API Tools — streaming infrastructure for reliable API and AI data

What is dd_stream?

dd_stream is an adaptive execution engine for reliably retrieving large datasets from APIs.

It decouples execution concerns - streaming, retries, prefetching, and flow control - from API semantics such as pagination, request construction, and response formats.

Instead of forcing each SDK or application to reimplement pagination and retry logic, dd_stream provides a reusable runtime that:

Adapts request size dynamically based on API behavior
Retries safely with backoff and rate-limit awareness
Pipelines requests to eliminate idle time
Exposes results as a continuous, memory-bounded stream

The system is vendor-agnostic by design. All API-specific logic is encapsulated in pluggable adapters, while the execution engine remains generic and reusable.

Built-in adapters support Datadog v1 and v2 APIs, page-based REST APIs, and token/cursor-based APIs. Adding a new vendor requires implementing a single interface - no changes to the engine, transport, or policy layers.

Language bindings for Python, Node.js, Go, Java, and Rust are powered by a single, stable C API surface.

The Pagination Problem

Modern APIs are not designed for large-scale data extraction. Clients frequently encounter:

Rate limits (429) and unpredictable throttling
Request size limits and timeouts
Inefficient or inconsistent pagination patterns
Lack of client-side control over execution

Most SDKs provide only basic pagination helpers, leaving developers to implement retry logic, backoff strategies, and chunking themselves - often inconsistently and incorrectly. The result is fragile data pipelines and unpredictable query behavior at scale.

dd_stream fills the gap between naive SDK pagination and full streaming platforms, enabling reliable, efficient, and consistent data retrieval without requiring backend changes.

How It Works

dd_stream is built around four composable components:

VendorAdapter - defines API-specific behavior (request building, parsing, cursor logic)
ExecutionPolicy - controls retry strategy, backoff, and adaptive chunk sizing
Transport - handles network I/O (e.g., HTTP via libcurl)
Cursor - represents pagination state (time window, page number, or token)

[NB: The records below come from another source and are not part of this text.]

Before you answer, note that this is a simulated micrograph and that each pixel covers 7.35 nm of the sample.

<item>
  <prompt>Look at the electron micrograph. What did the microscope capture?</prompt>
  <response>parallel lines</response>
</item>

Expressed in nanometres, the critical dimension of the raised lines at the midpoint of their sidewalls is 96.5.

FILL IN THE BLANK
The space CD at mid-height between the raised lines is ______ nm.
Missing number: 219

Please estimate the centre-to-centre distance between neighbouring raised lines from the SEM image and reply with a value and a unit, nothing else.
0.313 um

The execution engine orchestrates these components to provide a consistent runtime for API queries.

Under the hood, dd_stream uses a double-buffered prefetch pipeline: while the caller processes the current batch, the next request is fetched concurrently in the background. This transforms request execution from a sequential model into a pipelined one, effectively hiding network latency and improving throughput - typically achieving ~50% pipeline utilization with minimal additional memory.

text

┌─────────────────────────────────────────────────────────┐
│                  User API - Stream<T>                    │
│            next() / for_each() / iterator                │
└───────────────────────┬─────────────────────────────────┘
                        │
┌───────────────────────▼─────────────────────────────────┐
│            ExecutionEngine<T>  (generic core)            │
│  • double-buffered prefetch (std::async)                 │
│  • cursor advancement loop                               │
│  • retry + backoff via ExecutionPolicy                   │
│  • cancellation + stuck-cursor detection                 │
└──────┬─────────────────┬──────────────────┬─────────────┘
       │                 │                  │
       ▼                 ▼                  ▼
VendorAdapter<T>   ExecutionPolicy     Transport
 build_request()    adjust()           send()
 parse_response()   backoff()          cancel()
 is_retryable()     prefetch_depth()
 retry_after()
 next_cursor()
       │
       ├── DatadogV1Adapter   (GET, time-window, flat DataPoint[])
       ├── DatadogV2TSAdapter (POST, timeseries, columnar)
       ├── DatadogV2ScAdapter (POST, scalar, aggregated)
       ├── PageAdapter<T>     (page-number REST pagination)
       └── TokenAdapter<T>    (opaque cursor/token pagination)
                        │
┌───────────────────────▼─────────────────────────────────┐
│           extern "C"  stream_c_api.h                    │
│     stream_create(adapter_name, config_json)            │
│  • JSON config - zero struct-per-vendor in the C API    │
│  • All language bindings use this single surface        │
└──────┬──────────┬──────────┬──────────┬─────────────────┘
   pybind11    N-API        cgo       JNI / Rust
   Python    Node.js         Go      Java / Rust

Language Support

Language	Binding	Zero-copy
Python	pybind11	Arrow C Data Interface (optional)
Node.js	N-API AsyncWorker	One copy (layout conversion)
Go	cgo	Yes (`unsafe.Pointer`)
Java	JNI	Yes (`GetPrimitiveArrayCritical`)
Rust	extern "C" FFI	One copy (field-by-field)

v1 vs v2 API

dd_stream supports both Datadog API versions through separate adapters that share the same execution engine:

Dimension	v1	v2 Timeseries	v2 Scalar
HTTP method	GET	POST	POST
Queries	1 (4 aggregations)	N + formulas	N + formulas
Time axis	epoch seconds	epoch milliseconds	none (per-chunk aggregate)
Response shape	flat `DataPoint[]`	columnar `times[] + series[]`	`columns[]{name, values[]}`
Group-by tags	-	per-series `group_tags[]`	per-column name

What is dd_stream?

dd_stream is an adaptive execution engine for reliably retrieving large datasets from APIs.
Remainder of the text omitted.